Do ESG Investors Help the Environment? Response to Freakonomics Radio – by Torrey Byles

 
In a recent podcast from Freakonomics Radio (https://freakonomics.com/podcast/are-e-s-g-investors-actually-helping-the-environment/), a position was taken that the trend in ESG investing may be misguided. A research paper by a Yale business professor was cited as showing that it may be better to provide financing to heavily polluting companies -- "brown" companies -- to help them fix their negative environmental impacts, or even "transition" out of their current business into "green" businesses. ESG investors, the professor held, were naive in thinking that they will change the behavior of firms by disinvesting in them. 

Here is my response to the podcast (which I sent to the Freakonomics radio show). 

In the podcast, your secondary speakers after Shue -- Chris James and Tony Will -- made the more compelling insights, and showed the shallow "positivism-nominalism" of Shue's claims. These are, first, her very incorrect way of using pollutant-per-revenue as the classification criterion of brown vs green. Second, that revenue size scales proportionately and across sectors to some homogenous entity as "corporate profit-making activity", as if all corporate processes are the same.  

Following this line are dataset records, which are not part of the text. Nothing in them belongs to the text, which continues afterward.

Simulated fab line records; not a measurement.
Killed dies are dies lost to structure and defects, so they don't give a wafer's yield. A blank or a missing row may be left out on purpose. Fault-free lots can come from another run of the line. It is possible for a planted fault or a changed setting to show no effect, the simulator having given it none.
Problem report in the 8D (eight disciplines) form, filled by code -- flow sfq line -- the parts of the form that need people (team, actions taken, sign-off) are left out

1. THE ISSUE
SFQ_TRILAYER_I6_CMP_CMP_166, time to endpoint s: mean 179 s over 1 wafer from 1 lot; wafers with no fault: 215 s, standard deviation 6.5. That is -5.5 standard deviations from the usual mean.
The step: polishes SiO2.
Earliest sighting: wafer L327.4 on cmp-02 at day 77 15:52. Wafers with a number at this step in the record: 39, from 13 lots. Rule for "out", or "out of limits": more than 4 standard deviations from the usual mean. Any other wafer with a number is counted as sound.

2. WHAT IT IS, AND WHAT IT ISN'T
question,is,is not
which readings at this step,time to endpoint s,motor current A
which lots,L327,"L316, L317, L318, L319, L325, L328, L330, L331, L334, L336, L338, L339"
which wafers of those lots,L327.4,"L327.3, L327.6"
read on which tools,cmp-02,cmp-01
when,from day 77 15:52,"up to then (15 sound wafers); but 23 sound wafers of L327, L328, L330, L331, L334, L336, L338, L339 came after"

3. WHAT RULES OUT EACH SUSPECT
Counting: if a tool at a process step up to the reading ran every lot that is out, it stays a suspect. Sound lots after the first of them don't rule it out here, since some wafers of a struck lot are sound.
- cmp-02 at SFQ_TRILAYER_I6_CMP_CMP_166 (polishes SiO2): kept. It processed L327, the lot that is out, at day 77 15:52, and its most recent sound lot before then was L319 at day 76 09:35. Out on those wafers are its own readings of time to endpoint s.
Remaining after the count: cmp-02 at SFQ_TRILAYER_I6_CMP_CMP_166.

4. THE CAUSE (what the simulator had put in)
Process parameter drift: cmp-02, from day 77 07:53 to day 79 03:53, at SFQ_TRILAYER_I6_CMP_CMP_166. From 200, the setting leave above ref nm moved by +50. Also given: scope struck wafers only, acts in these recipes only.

Like what you may expect from a business professor, she doesn't really understand that money & credit (financial capital, if you want to call it this too) are less a measure of value and more a means to action; less descriptive/designative, and more "commands" to action and performance. 

She accuses green investors of committing a psychological delusion (and many do), but she doesn't recognize her own delusion concerning money & credit. She's committing the "veil of money" illusion. 

Engaging brown companies is a good idea if you want to connect financing solutions to engineering solutions. But there is only so far that financial assistance cum engineered "greeness" will go.  And taking an ex post, "top down" finance approach, instead of an ex ante bottom-up engineering approach is the wrong way to solve the problem. 

Tony Will is quite clear how this works. And it is because he sticks quite closely to actual, real details of financing, engineering and resulting environmental effects. 

You have to (1) have a better criteria for differentiating "brown" and "green" than Shue's confused approach. Both James and Will said this. And (2) you have to take into account the specific material production activities of each corporate actor, as Tony Will alluded to. In other words, you have to take a sectoral approach to seeing how financial assistance channelled to the relevant engineering solutions will bring about desired effects for specific kinds of industrial-transportation activities. 

And moreover, it must be kept in mind that when all is said and done, the "market" isn't going to magically deliver, as if by an invisible hand, the elimination of fossil fuel pollution until there is an absolute prohibition from burning fossil fuels beyond a physical limit that the atmosphere can absorb and break down. 

Shue is a business professor in the grip of neoliberal psychological delusion. That's the "behavioral economics" angle of her story, in my opinion.